This guest post is from Sue Waterbury, vice-president of DRG.
You're looking for grants. Why should you read on?
A strong relationship with your CFO is important because:
- Foundations will want to know if you have the infrastructure to be able to report accurately on the grants.
- They will want detailed information about what the money is being used for, which requires coordination with program and finance.
- Understanding the financial health of your organization will allow funders to evaluate if you are capable of meeting your programming or operational goals.
Funders are concerned about how nonprofits look at risk, cash flow and debt ratios. The stronger your partnership and communication are with the head of finance, the more honest you can be with the funder about your organization’s needs, which will help you gain foundation support.
The skill set that is necessary to be an efficient nonprofit chief financial officer (CFO) has broadened in response to the changing landscape of the nonprofit sector. A CFO that is merely equipped to manage your organization’s finances isn’t enough to stimulate impact and growth. The CFO’s ability to convey messages about the organization’s financial health plays a central role in its success.
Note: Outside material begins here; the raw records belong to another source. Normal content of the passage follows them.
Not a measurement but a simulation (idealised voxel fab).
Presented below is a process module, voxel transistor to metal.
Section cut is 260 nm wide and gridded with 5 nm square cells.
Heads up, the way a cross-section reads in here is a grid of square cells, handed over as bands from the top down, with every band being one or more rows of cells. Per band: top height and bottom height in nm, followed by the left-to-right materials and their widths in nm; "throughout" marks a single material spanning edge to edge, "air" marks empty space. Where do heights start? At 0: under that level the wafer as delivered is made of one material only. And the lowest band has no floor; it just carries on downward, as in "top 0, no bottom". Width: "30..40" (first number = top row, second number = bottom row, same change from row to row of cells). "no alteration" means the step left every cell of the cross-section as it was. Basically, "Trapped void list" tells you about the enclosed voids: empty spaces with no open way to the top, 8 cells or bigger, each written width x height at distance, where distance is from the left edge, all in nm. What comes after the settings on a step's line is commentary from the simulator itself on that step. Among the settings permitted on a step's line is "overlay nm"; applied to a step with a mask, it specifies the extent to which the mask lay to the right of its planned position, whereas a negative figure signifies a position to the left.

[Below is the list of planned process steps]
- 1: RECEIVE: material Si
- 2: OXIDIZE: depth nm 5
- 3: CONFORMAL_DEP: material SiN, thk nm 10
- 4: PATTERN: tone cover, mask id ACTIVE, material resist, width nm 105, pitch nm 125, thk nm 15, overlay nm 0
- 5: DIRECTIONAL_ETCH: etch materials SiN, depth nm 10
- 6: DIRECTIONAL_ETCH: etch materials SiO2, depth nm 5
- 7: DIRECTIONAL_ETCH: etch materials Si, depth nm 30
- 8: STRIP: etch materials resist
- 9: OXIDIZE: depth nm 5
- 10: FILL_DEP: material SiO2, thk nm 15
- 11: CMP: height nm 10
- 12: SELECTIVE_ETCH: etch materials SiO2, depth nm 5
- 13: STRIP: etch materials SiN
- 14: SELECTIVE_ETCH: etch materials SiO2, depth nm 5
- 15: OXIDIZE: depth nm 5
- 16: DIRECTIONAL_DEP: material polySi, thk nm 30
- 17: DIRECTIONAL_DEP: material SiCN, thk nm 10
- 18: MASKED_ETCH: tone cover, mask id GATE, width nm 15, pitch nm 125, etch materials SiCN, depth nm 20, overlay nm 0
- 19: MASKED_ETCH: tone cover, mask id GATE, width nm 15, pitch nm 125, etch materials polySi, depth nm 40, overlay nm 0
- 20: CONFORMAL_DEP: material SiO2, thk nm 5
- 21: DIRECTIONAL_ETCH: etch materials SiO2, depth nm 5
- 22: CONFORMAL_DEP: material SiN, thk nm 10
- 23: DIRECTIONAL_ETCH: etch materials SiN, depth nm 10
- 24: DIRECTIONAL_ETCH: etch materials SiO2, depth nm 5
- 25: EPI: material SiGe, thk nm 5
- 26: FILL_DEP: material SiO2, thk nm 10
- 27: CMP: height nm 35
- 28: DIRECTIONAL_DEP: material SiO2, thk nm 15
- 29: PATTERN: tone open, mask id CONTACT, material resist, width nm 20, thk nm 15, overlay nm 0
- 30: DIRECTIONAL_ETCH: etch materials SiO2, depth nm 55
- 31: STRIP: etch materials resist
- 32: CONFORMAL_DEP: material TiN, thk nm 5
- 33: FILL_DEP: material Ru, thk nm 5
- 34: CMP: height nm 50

Whether your nonprofit seeks a strategic CFO to lead it through its next period of advancement or help tackle its financial setbacks, one of the most valuable qualities your new CFO can possess in today’s collaborative nonprofit environment, is an aptitude for communicating the health of your organization that transcends numerical data. The CFO is not just your organization’s financial advisor. He or she is also your internal spokesperson.
Connecting staff through financial data
Since financial data can be daunting to members of your executive staff who are not knowledgeable in finance or accounting, it’s important to bring aboard a CFO who is able to translate your organization’s metrics with language that is clear and not heavily drenched in technical jargon. This ensures that everyone on your team is on the same page about the goals of the organization and what is achieved based on the numbers.
The CFO, though not typically thought of as a “unifier,” is working across the organization and interacting with various professionals on your staff, from programming directors to fundraisers. Through a constructive partnership with the CFO, the CEO or executive director of your nonprofit can effectively deliver the organization’s story, mission and work to key stakeholders. Development leaders can also benefit from a strong relationship with the CFO.
Insights about an organization’s financial prospects can help development staff cultivate a fundraising strategy that aligns with its specific needs. Fundraising professionals are also able discuss the needs of the organization to donors more amply through positive exchanges with the CFO, which might in turn give donors further confidence in the organization’s ability to achieve its mission and goals.
In some cases, donations may be complicated or involve legacy gifts, which might require the CFO to correspond with donors directly — making strong verbal, written and interpersonal communication skills all the more imperative.
Creating a bigger picture
Instead of simply performing the technical functions of his or her role, a CFO who possesses effective problem-solving and communication skills will consider the data’s implications. With the CFO’s input, members of your executive staff can engage in long-term planning to lead your organization into the future.
If your organization is planning to acquire or sell a building, your board and members of your executive team will need to consider many things beyond costs. As your organization’s internal spokesperson, the CFO can provide keen perspectives that will allow you to make an informed decision. Combined with the figures that are gathered, he or she might explore whether it’s the right time to make such a move and how it may affect endowment or funding moving forward. Open communication about financial data empowers the organization to recognize the bigger picture.
Too often nonprofits forget their Form 990 allows outsiders to draw various conclusions about their legitimacy, financial stability and how successful they are at meeting their mission. These outsiders may include potential hires, partners and donors. As the cash flow of nonprofits becomes more accessible and the push for transparency in the sector continues to grow, CFOs can no longer afford to hide behind numbers.
SUE WATERBURY is vice-president of DRG. Her areas of expertise are in helping international relief, poverty, and health and human services organizations recruit new leadership in the areas of development, finance and executive management. Prior to her work in executive search, she spent more than 20 years working in the financial sector. Read more about Sue.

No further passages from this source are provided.